Over the years, some of the extraterrestrials depicted in the movies were often grotesque monstrosities, and you wondered how they managed to not just develop advanced technological civilizations, but just to get around. It didn’t matter whether they were friendly or hostile, you couldn’t stand to look at them.

There were exceptions, of course.

So the heptapods, cephalopod creatures, depicted in the 2016 movie, “Arrival,” weren’t evil. They were just different, and after their messages to us were delivered and decoded, it turns out that they were there to help humanity avoid a world war, and, in turn, they expected us to help them at a future time.

While I wouldn’t care to have an up close and personal meeting with such creatures, they were not at all monstrous. If you can tolerate an octopus or a squid, they’d seem downright familiar to you.

But other renditions of ET in the movies were more familiar looking; well, more or less.

The invaders in “Earth Versus the Flying Saucers,” released in 1956, were clad in apparent metallic robotic uniforms (described as “solidified electricity), but inside were shriveled gray alien humanoids. I assume gray, because the film was in black and white, but that’s what they seemed to be.

In any case, they were here to occupy Earth, and intended to destroy us if they couldn’t negotiate a peaceful surrender.

It would be a loose interpretation to say the plot had any resemblance to the story of Klaatu, the human-like alien visitor depicted in the 1951 flick, “The Day the Earth Stood Still.” There was a robot, of course, one that accompanied Klaatu and served as both protector and enforcer.

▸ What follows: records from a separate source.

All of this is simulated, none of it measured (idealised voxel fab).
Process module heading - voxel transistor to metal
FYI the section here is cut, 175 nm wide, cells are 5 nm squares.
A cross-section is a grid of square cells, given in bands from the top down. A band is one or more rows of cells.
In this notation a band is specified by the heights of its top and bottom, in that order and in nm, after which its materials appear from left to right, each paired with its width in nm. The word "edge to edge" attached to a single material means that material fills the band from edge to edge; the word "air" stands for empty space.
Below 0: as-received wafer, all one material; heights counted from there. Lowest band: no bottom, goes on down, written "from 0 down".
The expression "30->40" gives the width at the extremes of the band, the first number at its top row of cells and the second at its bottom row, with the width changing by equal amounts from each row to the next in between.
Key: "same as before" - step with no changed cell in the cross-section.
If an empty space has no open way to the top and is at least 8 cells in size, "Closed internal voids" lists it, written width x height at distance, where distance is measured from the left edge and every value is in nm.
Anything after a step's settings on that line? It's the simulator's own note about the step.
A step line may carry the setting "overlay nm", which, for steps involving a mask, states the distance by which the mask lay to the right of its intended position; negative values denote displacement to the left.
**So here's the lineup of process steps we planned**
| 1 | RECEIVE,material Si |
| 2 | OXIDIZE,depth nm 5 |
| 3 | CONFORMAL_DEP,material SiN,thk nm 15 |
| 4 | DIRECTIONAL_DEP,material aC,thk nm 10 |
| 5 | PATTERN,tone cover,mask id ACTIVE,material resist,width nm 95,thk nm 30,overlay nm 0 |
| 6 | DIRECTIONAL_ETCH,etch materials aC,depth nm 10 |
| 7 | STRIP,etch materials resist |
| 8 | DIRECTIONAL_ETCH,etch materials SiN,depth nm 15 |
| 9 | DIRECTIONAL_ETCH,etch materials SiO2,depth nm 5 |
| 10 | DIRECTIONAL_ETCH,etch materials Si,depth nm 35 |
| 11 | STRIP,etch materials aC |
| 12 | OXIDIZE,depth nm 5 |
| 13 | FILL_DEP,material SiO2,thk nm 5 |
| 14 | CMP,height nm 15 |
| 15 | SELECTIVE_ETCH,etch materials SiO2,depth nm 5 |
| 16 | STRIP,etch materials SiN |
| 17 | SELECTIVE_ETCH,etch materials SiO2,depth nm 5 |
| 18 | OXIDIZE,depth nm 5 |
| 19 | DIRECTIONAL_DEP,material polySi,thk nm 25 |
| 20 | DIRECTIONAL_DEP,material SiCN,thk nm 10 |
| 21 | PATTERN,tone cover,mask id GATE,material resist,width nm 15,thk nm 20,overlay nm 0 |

The film doesn’t describe Klaatu’s home world, beyond referring to himself as representing “other planets,” who are concerned with our focus on rockets for use as missiles and atomic power. His admonition to Earth scientists is that, if we don’t get our acts together and join Klaatu’s “federation,” we will be “eliminated” in the interests of galactic peace.

Now the early flying saucer contactees appropriated part of that plot line in claiming to have met up with handsome extraterrestrials wearing silvery uniforms. But their hair styles were often long and flowing; Klaatu had a conventional 1950-style haircut. While they echoed his request in calling for love and peace, the “stick” in his approach, the demand that we straighten up or be destroyed, was conveniently ignored.

After all, the followers of those contactees would probably not be comfortable believing in the existence of creatures who were quite ready to destroy us if we didn’t embrace their policies.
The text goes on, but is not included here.